* Japan fears China, U.S. will dominate global chip making
* Future of its industry a national security issue
* Hopes to create Asian data centre hub to spur demand
* Rivals backing industry with tens of billions of dollars
By Tim Kelly
TOKYO, Aug 18 (Reuters) - Japan is worried that U.S. plans
to pour billions of dollars into chip manufacturing to fend off
China could finish off what's left of a Japanese semiconductor
industry that once dominated the world.
After "three lost decades", according to Japan's industry
ministry, the country's share of global chip manufacturing has
fallen from a half to a tenth as it leaked customers to cheaper
rivals and failed to maintain a lead in cutting edge production.
As China and the United States, driven by a trade war and
security concerns, ramp up support for the manufacturing of
chips that run everything from smartphones to missiles,
officials worry Japan will be squeezed out altogether.
"We can't just continue what we have been doing, we have to
do something on a completely different level," former Prime
Minister Shinzo Abe told fellow ruling LDP party members in May
at a first party meeting to discuss how the country can be a
leading digital economy.
Illustrating Japan's fear of being left out of a new
technology world order, documents distributed by the Ministry of
Economy Trade and Industry earlier this year showed a thick red
dotted line over a bar graph pointing to the possibility of a
zero chip industry share by 2030.
A major concern is the future of the country's still
world-leading firms that supply chipmakers with items such as
silicon wafers, chemical films and production machinery.
Officials fear that by luring Asian chip foundry giants such
as Taiwan's Semiconductor Manufacturing Co Ltd 2330.TW (TSMC)
to its soil, the United States could tempt these firms to
follow.
"It's possible for companies to build in Japan and export,
but the closer you can be as a supplier the better, it's easier
to exchange information," said Kazumi Nishikawa, director of the
IT industry at METI.
While the shift may not come immediately, "it could happen
over the long term," he said.
The companies Nishikawa worries about include wafer makers
Shin-Etsu Chemical 4063.T and Sumco Corp 3436.T photoresist
supplier JSR Corp 4185.T and production machinery builders
Screen Holdings 7735.T and Tokyo Electron 8035.T .

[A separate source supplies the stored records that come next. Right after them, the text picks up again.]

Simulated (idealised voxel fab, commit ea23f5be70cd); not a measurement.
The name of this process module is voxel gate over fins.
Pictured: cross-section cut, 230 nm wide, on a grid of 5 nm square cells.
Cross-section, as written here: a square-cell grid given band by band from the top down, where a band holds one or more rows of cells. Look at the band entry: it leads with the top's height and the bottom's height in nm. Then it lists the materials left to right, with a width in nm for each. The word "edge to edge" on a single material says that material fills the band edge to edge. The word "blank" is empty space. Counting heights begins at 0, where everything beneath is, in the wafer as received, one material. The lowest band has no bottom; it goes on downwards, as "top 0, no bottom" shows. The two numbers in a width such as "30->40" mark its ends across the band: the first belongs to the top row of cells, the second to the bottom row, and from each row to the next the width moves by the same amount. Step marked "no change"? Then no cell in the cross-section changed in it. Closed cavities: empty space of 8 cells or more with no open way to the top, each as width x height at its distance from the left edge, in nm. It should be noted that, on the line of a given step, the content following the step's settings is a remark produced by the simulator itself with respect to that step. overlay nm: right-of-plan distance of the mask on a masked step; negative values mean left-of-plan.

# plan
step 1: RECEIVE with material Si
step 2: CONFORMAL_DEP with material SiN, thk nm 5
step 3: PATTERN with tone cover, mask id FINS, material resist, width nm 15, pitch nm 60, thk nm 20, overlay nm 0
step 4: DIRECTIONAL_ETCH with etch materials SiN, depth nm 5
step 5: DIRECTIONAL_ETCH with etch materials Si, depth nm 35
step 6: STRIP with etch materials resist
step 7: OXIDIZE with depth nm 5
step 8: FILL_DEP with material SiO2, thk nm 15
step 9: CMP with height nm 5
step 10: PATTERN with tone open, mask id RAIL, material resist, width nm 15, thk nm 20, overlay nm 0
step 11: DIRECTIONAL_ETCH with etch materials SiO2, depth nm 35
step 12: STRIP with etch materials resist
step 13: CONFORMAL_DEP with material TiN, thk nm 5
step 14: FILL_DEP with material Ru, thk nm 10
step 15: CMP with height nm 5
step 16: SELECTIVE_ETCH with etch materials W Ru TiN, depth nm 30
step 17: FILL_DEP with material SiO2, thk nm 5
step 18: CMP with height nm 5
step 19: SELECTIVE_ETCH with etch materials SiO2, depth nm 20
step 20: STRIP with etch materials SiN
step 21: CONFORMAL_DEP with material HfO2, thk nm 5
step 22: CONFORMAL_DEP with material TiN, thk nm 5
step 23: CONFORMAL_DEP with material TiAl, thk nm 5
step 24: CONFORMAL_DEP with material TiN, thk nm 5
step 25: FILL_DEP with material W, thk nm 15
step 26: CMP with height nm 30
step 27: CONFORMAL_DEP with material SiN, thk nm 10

"We are always prepared to respond to policy changes in each
country," said a spokesperson for JSR, which makes light
sensitive photoresist coatings used for engraving chips in
Japan, Belgium and the United States.
When asked by Reuters, none of the companies said they
currently plan to shift production to the United States.
TECH WAR
To retain them, Japan needs chip foundries that will buy
their wafers, machinery and chemicals, and will also ensure
stable supplies of semiconductors for the country's car
companies and electronic device makers.
TSMC, which is looking to expand overseas amid concern about
the potential vulnerability of its Taiwan operations to mainland
China's territorial ambitions, has established a research and
development centre near Tokyo. It is also reviewing a plan to
build a fabrication plant in Japan.
However, its biggest foreign venture by far is a $12 billion
plant it is constructing in Arizona in the United States.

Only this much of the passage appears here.